CONTAGION: The channels by which the surging conflict with Russia impacts global markets are limited. This is highlighted by comparison with the 1998 Russia financial crisis, the last time Russia had a big impact on global markets. Contagion is focused now on 1) global risk aversion which likely eases over time and 2) higher commodities that slows not derails the inflation decline outlook. We think global fundamentals are secure.

NOW: Russia’s economy is small and its equity market tiny (see table). Global banks have little loan exposure and few own Russia’ relatively small amount of debt. The main contagion channels are 1) heightened risk aversion, stoking volatility and pressuring valuations. These were already under pressure from a hawkish Fed. S&P 500 P/E is down 20% to its 5-year average. 2) Commodities where Russia is a bigger oil producer today, and prices and global inflation much higher. This explains the sanctions carve outs so far.

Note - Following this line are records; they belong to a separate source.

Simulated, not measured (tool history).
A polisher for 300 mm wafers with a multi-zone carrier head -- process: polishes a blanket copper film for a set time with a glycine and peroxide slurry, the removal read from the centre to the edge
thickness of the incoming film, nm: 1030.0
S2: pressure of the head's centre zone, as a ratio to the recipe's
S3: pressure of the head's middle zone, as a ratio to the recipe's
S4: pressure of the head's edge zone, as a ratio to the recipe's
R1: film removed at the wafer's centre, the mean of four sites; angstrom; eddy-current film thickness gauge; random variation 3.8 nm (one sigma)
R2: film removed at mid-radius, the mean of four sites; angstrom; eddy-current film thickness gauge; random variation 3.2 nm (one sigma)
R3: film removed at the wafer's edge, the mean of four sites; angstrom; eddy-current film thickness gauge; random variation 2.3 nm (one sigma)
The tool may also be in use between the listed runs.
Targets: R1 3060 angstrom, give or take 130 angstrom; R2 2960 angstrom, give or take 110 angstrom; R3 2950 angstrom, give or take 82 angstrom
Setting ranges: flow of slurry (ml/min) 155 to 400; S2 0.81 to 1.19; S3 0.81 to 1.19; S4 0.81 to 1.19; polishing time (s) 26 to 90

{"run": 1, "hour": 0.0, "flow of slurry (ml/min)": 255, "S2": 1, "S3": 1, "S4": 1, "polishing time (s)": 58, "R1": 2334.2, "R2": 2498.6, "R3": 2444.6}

NOT 1998: Russia in 1998 saw the world’s then largest sovereign debt default and a big currency devaluation off a fixed peg. Oil prices and its FX reserves were very low. The Asian financial crisis was already raging. The Russian economy was more relevant, and global banks were significantly exposed. This saw Bankers Trust pushed into the arms of Deutsche Bank, and a $3.6 billion bail-out of Long-Term Capital Management (LTCM).